Sunday, August 22, 2010

David Sedaris at the Arlington was hilarious, but performance was cut short by questions from stupid white people

Rivas Cultural Services teamed up again with Dyrenforth Acquisitions to take in the David Sedaris show at the Arlington Saturday night, on account of Clare being away in Scotland visiting her grannie.

The little gay was hilarious, as he was when he was last through town a few years ago. I haven't yet read his books, but I've been nothing short of extremely impressed by what I've heard him read. What I enjoy most is that his humor is never predictable. Just when you think you know what he's gonna say next, he makes an entirely different point that is several planes of humor higher than anything you'd thought of. It is very hard to do this and keep people laughing at the same time. Bill Hicks joked about "filling your empty lives with humor you couldn't possibly think of yourselves," but in fact this is a very rare skill. Most comedians make jokes that everyone knows already. Now, maybe Sedaris isn't a comedian in the same sense of the word, and his performance should be judged by different criteria, but he obviously has the incredible ability to create material that is funny enough to keep the smart people interested but simple enough to have mass appeal. He's like Radiohead in this way: he provides both very high artistic content AND very high general appeal.

And therein lay the problem with at the Arlington - the idiot fans. Rivas Cultural Services hates book signings as a rule. We aren't flatly against them, we just don't want any part of them. The bummer in this case was that the book signing cut into Sedaris' time on stage. Dyrenforth Acquisitions and I would have much preferred to have heard Sedaris read for twice as long, rather than surrender half of the quality time with him that we'd paid for to those enough rich enough to buy books (from Borders!) and stand around for an hour waiting to get them signed. His signing their books means we don't get to hear him read more.

The other problem was the question and answer session. When will UCSB Arts & Lectures learn that this is a bad format for paid entertainment? I'm paying to hear Sedaris!!!! Not to hear some rich white stooge's idea of what will inspire Sedaris to answer brilliantly. The people asking the questions were obviously trying way too hard to impress those sitting around them by asking things that they were certain would drive Sedaris to launch into a super-gay rant that was funnier than anything he'd prepared. Obviously, this didn't work, in any instance, and Sedaris was instead forced to tactfully deflect idiotic questions.

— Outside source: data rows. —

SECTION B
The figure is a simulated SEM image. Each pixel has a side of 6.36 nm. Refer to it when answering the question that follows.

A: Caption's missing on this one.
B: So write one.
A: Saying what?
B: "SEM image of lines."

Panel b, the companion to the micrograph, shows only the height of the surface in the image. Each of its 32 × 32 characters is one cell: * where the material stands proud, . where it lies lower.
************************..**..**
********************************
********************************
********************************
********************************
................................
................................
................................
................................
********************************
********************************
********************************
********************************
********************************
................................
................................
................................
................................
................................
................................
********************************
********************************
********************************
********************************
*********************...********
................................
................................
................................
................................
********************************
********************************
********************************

Dyrenforth Acquisitions regarded this as further proof that people go to these "get-your-shot-of-culture-here" events to get laid. When someone asked, "How's your brother?", the artist explained that his brother as he writes about him is a much different being than his real-life brother, and that the latter was not subject to being talked/written about without his input. A parallel notion can be found on a series of ESPN commercials on TV these days that shows football commentators being approached in grocery store parking lots and airports by fans who've see them on TV and, mistakenly interpreting this as a two-way relationship, approach the TV personalities as if they were their real-life friends and ask them for rides home and stuff.

"That's not how you treat an artist," Herr Dyrenforth scoffed. "What a bunch of stupid fuckin' white people!"

(Which, I'll add, just goes to show that most crowds are full of stupid people, be they white or brown. When Chris Rock came to the Shoe a while back, two thirds of his performance was dedicated to jokes everyone already knew but that the bulk of the paying crowd - the brown trash and rich whites - absolutely loved.)